In [45]:
import kfp
import kfp.components as components
import kfp.dsl as dsl
from kfp.components import InputPath, OutputPath

In [46]:
def train_export_model(trainingjobName: str, epochs: str, version: str):
    
    import math
    import tensorflow as tf
    from numpy import array
    from tensorflow.keras.models import Sequential
    from tensorflow.keras.layers import LSTM, Dense, GRU
    from sklearn.preprocessing import MinMaxScaler
    from sklearn.metrics import mean_squared_error
    from tensorflow.keras.layers import Flatten, Dropout, Activation
    from tensorflow.keras.layers import LSTM
    import numpy as np
    print("numpy version")
    print(np.__version__)
    import pandas as pd
    import os
    from featurestoresdk.feature_store_sdk import FeatureStoreSdk
    from modelmetricsdk.model_metrics_sdk import ModelMetricsSdk
    
    fs_sdk = FeatureStoreSdk()
    mm_sdk = ModelMetricsSdk()
    

    df_new_analytics = fs_sdk.get_features(trainingjobName, ['DRB.UEThpDl', 'RRU.PrbUsedDl', 'PEE.AvgPowerg', 'Viavi.Cell.Name'])
    print("Dataframe:")
    print(df_new_analytics)


    target = df_new_analytics['DRB_UEThpDl']
    features = df_new_analytics[['RRU_PrbUsedDl', 'PEE_AvgPowerg']]

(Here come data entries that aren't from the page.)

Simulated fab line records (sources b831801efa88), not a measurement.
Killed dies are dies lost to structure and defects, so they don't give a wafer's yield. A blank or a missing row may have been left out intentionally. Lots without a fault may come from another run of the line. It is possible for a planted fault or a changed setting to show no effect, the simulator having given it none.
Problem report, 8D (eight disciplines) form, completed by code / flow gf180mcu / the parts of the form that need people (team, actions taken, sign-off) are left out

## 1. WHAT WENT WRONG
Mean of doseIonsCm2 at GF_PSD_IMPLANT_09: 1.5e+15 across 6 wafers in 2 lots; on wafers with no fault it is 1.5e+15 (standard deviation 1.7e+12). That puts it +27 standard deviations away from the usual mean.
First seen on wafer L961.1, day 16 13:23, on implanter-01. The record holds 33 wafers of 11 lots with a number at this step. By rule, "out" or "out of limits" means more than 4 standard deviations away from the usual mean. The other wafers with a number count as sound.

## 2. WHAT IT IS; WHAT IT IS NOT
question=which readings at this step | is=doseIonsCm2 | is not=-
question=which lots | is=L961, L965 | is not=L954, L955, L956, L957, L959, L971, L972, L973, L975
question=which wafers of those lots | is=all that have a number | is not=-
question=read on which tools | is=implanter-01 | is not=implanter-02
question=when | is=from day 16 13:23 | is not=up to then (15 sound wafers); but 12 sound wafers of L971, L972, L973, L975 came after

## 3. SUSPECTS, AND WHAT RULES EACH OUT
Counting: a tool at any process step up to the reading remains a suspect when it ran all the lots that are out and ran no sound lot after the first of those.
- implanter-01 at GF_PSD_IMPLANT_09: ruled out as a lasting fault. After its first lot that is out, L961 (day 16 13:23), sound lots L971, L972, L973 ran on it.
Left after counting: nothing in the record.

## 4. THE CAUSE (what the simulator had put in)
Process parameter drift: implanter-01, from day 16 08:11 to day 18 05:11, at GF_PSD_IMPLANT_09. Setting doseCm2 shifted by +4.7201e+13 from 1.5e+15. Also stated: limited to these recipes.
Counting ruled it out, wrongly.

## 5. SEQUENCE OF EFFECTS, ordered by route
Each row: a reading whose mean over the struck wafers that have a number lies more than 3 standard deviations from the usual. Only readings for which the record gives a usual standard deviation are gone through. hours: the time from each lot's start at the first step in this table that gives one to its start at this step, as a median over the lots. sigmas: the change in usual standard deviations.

    scaler_features = MinMaxScaler(feature_range=(-1, 1))
    scaler_target = MinMaxScaler(feature_range=(-1, 1))

    features_scaled = scaler_features.fit_transform(features)
    target_scaled = scaler_target.fit_transform(target.values.reshape(-1, 1))


    df_scaled = np.hstack((features_scaled, target_scaled))

    def create_sequences(data, lookback):
        X, y = [], []
        for i in range(len(data) - lookback):
            X.append(data[i:(i + lookback), :])
            y.append(data[i + lookback, -1]) 
        return np.array(X), np.array(y)

    sequence_length = 30
    X, y = create_sequences(df_scaled, sequence_length)

    split_index = int(0.8 * len(X))
    X_train, X_test = X[:split_index], X[split_index:]
    y_train, y_test = y[:split_index], y[split_index:]

    lr_scheduler = tf.keras.optimizers.schedules.ExponentialDecay(
        initial_learning_rate=0.001,
        decay_steps=10000,
        decay_rate=0.96
    )

    model = Sequential()
    model.add(LSTM(256, return_sequences=True, input_shape=(X_train.shape[1], X_train.shape[2])))
    model.add(LSTM(128, return_sequences=True))
    model.add(Dense(64, activation='relu'))
    model.add(Dense(1, activation='linear'))

    model.compile(optimizer=tf.keras.optimizers.Adam(learning_rate=lr_scheduler), loss='mse', metrics=['mae'])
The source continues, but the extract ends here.